0

I am working on an application which will run on an EC2 webserver. The app will use two databases, one small which manages the site/app and holds all such related data, the second will be a large database dedicated to the storage and retrieval of float values.

Even after reading through some of the AWS docs, I am still confused as to the best approach. Should this database be stored on an attached EBS volume or use SimpleDB, RDS or S3?

How would one store a database in S3? I have read that SimpleDB is a great solution for simple databases (which this database will be (no relationships, each table has only a id and value column)), however SimpleDB is not a great solution for large databases. Apparently storing metadata in SimpleDB then the main data in S3 is an approach, but I don't really understand how that works in the context of a database.

RDS sounds overkill as my database does not have relationships etc, whilst EBS can only be attached to one instance, isn't scalable (I don't think), and I think costly for large amount of data when compared to S3.

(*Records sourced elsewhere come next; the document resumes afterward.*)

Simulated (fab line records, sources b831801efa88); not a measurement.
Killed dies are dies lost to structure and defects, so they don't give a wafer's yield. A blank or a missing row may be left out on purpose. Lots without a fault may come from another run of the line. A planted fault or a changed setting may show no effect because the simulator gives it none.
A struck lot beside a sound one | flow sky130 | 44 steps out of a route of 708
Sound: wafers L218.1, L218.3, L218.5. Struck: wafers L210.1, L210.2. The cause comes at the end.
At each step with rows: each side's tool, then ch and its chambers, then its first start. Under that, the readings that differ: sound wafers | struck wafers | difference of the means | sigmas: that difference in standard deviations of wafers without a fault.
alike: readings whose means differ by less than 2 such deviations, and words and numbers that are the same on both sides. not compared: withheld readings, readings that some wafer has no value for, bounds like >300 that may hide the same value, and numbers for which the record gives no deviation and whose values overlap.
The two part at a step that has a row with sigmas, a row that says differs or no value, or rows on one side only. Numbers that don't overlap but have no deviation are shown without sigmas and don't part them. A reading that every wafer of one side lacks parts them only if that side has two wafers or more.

I would like a little explanation to fill the obvious gaps in my knowledge, but the main goal is to find the best solution for my needs, with my needs primarily being cheap storage and quick data retrieval.

Wenfang Du
  • 8,804
  • 9
  • 59
  • 90
Dan
  • 58
  • 5
  • "RDS sounds overkill as my database does not have relationships etc" maybe you should expand more on this. What exactly is your "database" if it doesn't have relationships, etc? It's it just a bunch of flat files? I would also suggest ignoring simpledb and looking at the newer DynamoDB service instead. S3 will probably be a horrible place to store your database unless you just want archive/backup storage, because you can't randomly access the content of files in S3. – Mark B Sep 30 '17 at 13:00
  • Hi Mark, thanks for getting back to me. I am looking for a solution for an operational in-use db, so it sounds like S3 is not the way forwards. The database will consist of eventually thousands of tables, each table with an id column and a float data column only. I will only create more tables of this structure, add data to tables and select data from tables, never joining or anything. The database as a whole will store millions of these float values and will be queried frequently. My main concerns are cost and speed. Thanks again in advanced. – Dan Sep 30 '17 at 13:07
  • Perhaps I don't even need a database, would flat files be cheaper and faster? – Dan Sep 30 '17 at 13:08
  • You need to define what "fast" is to you, and what "cheap" is to you. You usually can't have the "fastest" and the "cheapest" at the same time. In other words you will have to pay for speed. That being said, I think DynamoDB is the correct solution for you given your requirements. – Mark B Sep 30 '17 at 13:39
  • I understand, but as I am only planning at this point, I have no metrics to go by. I think Dynamo sounds like the best approach. – Dan Sep 30 '17 at 13:45

1 Answers1

1

Based on your requirements, AWS DynamoDB suits best for your scenarios.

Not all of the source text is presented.